Sorry to leave a message here, since I should leave it at your forked repo but didn't find anywhere to open the issue there. I'm very interested in the Variational Network. While trying to implement it, I encountered the same issue of updating TF as you did last year in this repo. I noticed that the "contrib" folder, in which the most icg code is put into, has been moved since TF 2.0, and I'm trying to compile it based on TF 2.1 (I tried compilation of TF 2.0 with GPU but it does not work with VS 2019 compiler, while TF 2.1 + GPU could be compiled). Since I'm not very familiar with the architecture of TF, may I have your suggestions on how to transfer the icg part to TF 2.1, e.g. where to put this part of the code, any necessary modifications to the configuration of building, etc. Really appreciate your help.

Best regards,

Zhe Wu

Problem:
This fork is a few years out of date and is not easy to install, e.g., Ubuntu 16 docker image with correct Bazel version still leads to seemingly endless compilation issues even when using gcc v4.

Question:
Is there an existing Dockerfile or docker image that has a successful build?

Current solution:
I have forked this repo and merged changes with the current tensorflow master and successfully built based on tensorflow/tensorflow:devel docker image (see fork). The ultimate goal is to run this variational network, but still running into a few problems using my fork of the tensorflow-icg repo. I'll keep working on it, but something portable like a docker image would be very helpful.

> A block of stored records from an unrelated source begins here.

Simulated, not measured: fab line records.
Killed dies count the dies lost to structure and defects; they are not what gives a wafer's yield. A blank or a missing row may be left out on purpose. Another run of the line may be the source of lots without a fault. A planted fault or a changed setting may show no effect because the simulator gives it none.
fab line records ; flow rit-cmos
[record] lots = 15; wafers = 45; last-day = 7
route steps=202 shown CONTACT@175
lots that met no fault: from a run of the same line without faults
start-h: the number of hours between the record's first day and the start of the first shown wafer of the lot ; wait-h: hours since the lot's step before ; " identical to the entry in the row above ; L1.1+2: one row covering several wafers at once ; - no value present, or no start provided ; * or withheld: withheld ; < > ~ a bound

Answer 2 · 2020-03-25T22:55:59.000Z

Hi Zhe, I was not able to get everything working in my fork and ran out of time with it. I think the best strategy would be to have @khammernik provide a functional docker image. She does not seem responsive on here, you might try looking up her email for correspondence. It doesn't count as reproducible research unless you can reproduce it.

I apologize that I am unable to help you get up and running.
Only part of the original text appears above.